Why Do I Care About the Information I Use?

Everyday, we use information from some place to answer our questions.  Where is my friend's new house?  Where is the cheapest gas? Is it healthy for my pet to eat bubblegum all day?  What is the relationship between the rising costs in the housing market and job growth in my town? 

Depending on the type of answer you are looking for, or the type of research you are doing; the places you go to find information can be very different from one another.   All research involves asking a question.  So, before you ask your question, you should think about why you are asking it, and where you want your answer to come from. 

If you are looking for the cheapest gas, then using an app on your phone, or looking it up through Google will most likely get you the answer quickly and accurately.   

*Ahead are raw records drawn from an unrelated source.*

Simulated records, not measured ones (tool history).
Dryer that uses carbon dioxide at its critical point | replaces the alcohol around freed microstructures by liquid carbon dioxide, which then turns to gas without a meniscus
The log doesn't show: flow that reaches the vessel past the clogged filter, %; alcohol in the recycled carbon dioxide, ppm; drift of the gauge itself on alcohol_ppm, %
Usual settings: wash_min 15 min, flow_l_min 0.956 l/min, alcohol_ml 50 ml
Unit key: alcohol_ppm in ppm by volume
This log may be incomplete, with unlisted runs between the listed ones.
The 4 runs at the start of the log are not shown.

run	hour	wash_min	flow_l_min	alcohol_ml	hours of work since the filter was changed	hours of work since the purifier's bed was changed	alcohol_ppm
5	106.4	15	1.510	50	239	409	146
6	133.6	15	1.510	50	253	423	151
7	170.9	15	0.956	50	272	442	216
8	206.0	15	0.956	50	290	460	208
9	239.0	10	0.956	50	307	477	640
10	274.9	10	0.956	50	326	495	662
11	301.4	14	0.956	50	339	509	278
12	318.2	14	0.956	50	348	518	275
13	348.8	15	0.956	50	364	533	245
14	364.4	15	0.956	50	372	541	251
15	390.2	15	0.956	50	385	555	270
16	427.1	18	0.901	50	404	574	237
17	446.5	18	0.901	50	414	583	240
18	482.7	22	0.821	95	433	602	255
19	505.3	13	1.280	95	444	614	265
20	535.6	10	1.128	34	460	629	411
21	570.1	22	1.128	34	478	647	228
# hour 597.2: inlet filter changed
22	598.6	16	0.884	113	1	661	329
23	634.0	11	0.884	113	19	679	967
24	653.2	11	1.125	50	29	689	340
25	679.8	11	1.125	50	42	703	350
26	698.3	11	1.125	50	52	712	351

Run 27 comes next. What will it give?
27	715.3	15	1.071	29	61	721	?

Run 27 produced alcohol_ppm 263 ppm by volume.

However, if you are assigned a research project for your class that asks you to explore the rates of housing costs and their relationship to employment opportunities, then the research process just got a little bit more complicated.   Here's where this tutorial comes in.  This guide will walk you through what scholarly information is, where to look for it, how to identify it, and best practices for using it in your academic research projects.

What is a Scholarly Source?

video courtesy of: Carnegie Vincent Library at Lincoln Memorial University.

How Do I Know Where to Start?

Deciding on a starting place to find scholarly information for your research project can be tough.  There are a lot of options out there, in terms of types of sources (newspapers, books, magazine, journals, T.V.) and access points (library database and websites).  Here are a couple things to consider before diving into the giant ocean of information that is out there.

  • How much do I know about this topic?  If I'm starting from a completely unaware place, I may want to use encyclopedias and other general sources to find out more about the specificity of my topic. 
  • How much time do I have?  The obvious answer, is very little to none, probably.   So, make sure you use your research searching time wisely.  Choose databases from a Library rather than trolling the whole Internet for sources.  The Library databases are a great time saver, since they collect information specifically for the use in academic research. Remember not all the information is scholarly, but it is a much smaller pool of information to search through.  Less "fluff" and more peer-reviewed sources, makes it a time saver every time.
  • What type of source information is being required for this project?  If you are doing a large quantitative research project, then you will need to find those scholarly, peer-reviewed publications.  If you are not required to use that level of information for your research, still think about what a credible source is, and use that information to make your searches more effective. 

What Does "Credible" Mean?

We've all heard the word before; credible. But what does credible mean to us, as an academic researcher?  To complicate matters, you'll also hear other terminology that goes along with credible.  Words like, scholarly, peer-reviewed, academic, and authoritative can be confusing when used without context; but good news, all these words describe the same type of information.   So it's important to remember that all the above could be used interchangeably by your teacher, or someone who you are doing research for/with.    

So, now we know people use different words to describe information that is appropriate for use in academic research, and that is great; but now the question is, how do we know what it looks like when we try to find it? Here's a checklist that you can use when determining the credibility of a document/piece of information.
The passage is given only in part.